We find here a natural progression. The sword is the sword of war; war is followed by scarcity leading to famine; those who are starving are susceptible to plague which kills many; and, at last, when the restraining forces of civilization are dissolving, the beasts move in from the forests to prey upon the weak.
The important thing is this: even these terrible judgments are controlled by God, since the power to kill possessed by the pale horse and Hades is power that has been given to them, as we see in verse 8. Who gave them this power? God did, of course, and the Lord Jesus Christ who breaks the scroll’s seals. God remains sovereign even over the worst of war’s horrors. Now some people have trouble believing that Jesus is actually controlling war, bloodshed, famine, plague, and death, and sends the woes portrayed by these horsemen. They don’t want to think of him as the immediate cause of these judgments, arguing that he only permits or tolerates what unfolds. But the message of Revelation is that Jesus Christ is totally sovereign over all things, including the forces of evil in this world, and that he actually uses them for his own purposes as he always has.
Revelation teaches that it’s Jesus himself who is the judge and the executor of the judgments that the wicked deserve. Moreover, these things are going to get worse, which is what the unfolding series of seals, trumpets, and bowls of wrath that follow the four horsemen and their judgments portend, because, after all, this is just war. The four horsemen of the apocalypse release only what human beings unleash against one another every single day.
In books and newspapers and magazine articles and in radio broadcasts we read and hear about the four horsemen of the apocalypse who are riding across the earth today. We sense that there must be a judgment in which the guilty will not be able to escape. And that is true. God will display his just judgments by breaking up nature, releasing destructive forces, and permitting the workings of the antichrist, the beast, and the false prophet who will strike the world with satanic evil.
In the days of Abraham God foretold the history of the Jewish people. He said that the Canaanites would be able to remain where they were for four hundred years while the Jews were slaves in Egypt, because, as God said, the sin of the Amorites was not yet full. It took four hundred years for their sin to become full, but it did become full, and in the end they were destroyed by the Jewish invasion of Canaan under Joshua. The pictures painted by John in this last book of the Bible are similar. They are not puzzles merely to exercise our minds. They are warnings of how seriously God takes sin and of how he is going to judge it fully and perfectly in its own time.
So let me make it personal. The evil that is portrayed by the four horsemen is not merely something tthat is out there somewhere in the world practiced by other people. The problem is that it’s in ourselves. Billy Graham had it exactly right when he wrote, “The four horsemen are God’s picture to warn us of our own sinfulness. They do not cause evil–they are a picture of a very human process.” What the four horsemen do, we do, or at least we’re very capable of doing. We need to repent of our sin and turn to Jesus Christ where alone salvation can be found. Don’t blame others for the evil. Blame yourself. And that’s it exactly. It’s where you must start, because it’s only when you turn from your own self-righteousness and recognize your sin that you can find God’s mercy in Jesus Christ.

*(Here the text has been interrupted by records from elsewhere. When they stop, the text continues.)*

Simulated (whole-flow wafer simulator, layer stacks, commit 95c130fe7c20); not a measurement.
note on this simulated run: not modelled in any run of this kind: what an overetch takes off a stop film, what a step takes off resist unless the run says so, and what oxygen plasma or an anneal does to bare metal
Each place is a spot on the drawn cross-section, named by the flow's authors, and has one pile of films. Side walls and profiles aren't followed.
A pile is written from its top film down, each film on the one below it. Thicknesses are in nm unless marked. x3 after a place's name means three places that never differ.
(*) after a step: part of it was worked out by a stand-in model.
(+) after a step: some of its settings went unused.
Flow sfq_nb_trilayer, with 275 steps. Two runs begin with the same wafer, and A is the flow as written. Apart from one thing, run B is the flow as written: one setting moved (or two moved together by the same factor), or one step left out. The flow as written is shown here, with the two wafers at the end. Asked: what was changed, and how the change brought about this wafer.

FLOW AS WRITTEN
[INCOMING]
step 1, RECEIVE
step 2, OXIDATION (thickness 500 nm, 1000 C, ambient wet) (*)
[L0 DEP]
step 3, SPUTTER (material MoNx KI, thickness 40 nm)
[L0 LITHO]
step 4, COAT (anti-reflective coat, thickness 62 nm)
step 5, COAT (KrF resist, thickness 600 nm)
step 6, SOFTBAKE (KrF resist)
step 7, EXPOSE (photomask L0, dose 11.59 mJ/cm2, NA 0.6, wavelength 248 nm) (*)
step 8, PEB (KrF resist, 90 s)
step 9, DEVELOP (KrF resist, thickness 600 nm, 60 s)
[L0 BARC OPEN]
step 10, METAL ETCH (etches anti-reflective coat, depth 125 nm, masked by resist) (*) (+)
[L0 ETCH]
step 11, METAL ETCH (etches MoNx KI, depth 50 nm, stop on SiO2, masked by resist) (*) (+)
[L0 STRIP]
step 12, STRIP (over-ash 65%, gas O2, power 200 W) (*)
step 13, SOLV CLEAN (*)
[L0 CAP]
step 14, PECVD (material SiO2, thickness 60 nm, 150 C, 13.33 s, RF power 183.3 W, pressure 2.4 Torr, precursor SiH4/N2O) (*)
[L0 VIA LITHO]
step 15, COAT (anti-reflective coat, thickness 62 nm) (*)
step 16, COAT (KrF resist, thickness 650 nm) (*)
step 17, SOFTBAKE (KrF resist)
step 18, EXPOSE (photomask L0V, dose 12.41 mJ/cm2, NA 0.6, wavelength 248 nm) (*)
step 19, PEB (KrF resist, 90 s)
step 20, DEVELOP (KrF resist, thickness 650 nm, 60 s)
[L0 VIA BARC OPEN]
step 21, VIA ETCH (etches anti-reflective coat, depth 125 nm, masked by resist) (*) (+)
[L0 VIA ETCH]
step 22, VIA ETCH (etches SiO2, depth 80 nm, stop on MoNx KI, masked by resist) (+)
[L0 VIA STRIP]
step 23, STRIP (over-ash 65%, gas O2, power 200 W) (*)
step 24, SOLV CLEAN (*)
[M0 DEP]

PrayerOur Father, we bow before you to confess our sin. There’s nothing we see on television or come across in the newspaper, however evil it may be, that is not merely a projection of the very sin the resides deep in everyone of us. And it’s that sin–sins committed and those that, under other circumstances, might have been committed, that we need to have covered by the blood of Christ. We recognize that these passages are there to warn us that we have to deal with you and one day we will have to give an accounting for what we have done and either be condemned for our sin or be received because of what Jesus Christ has done for us. Do impress that upon our hearts, for we pray in his name. Amen.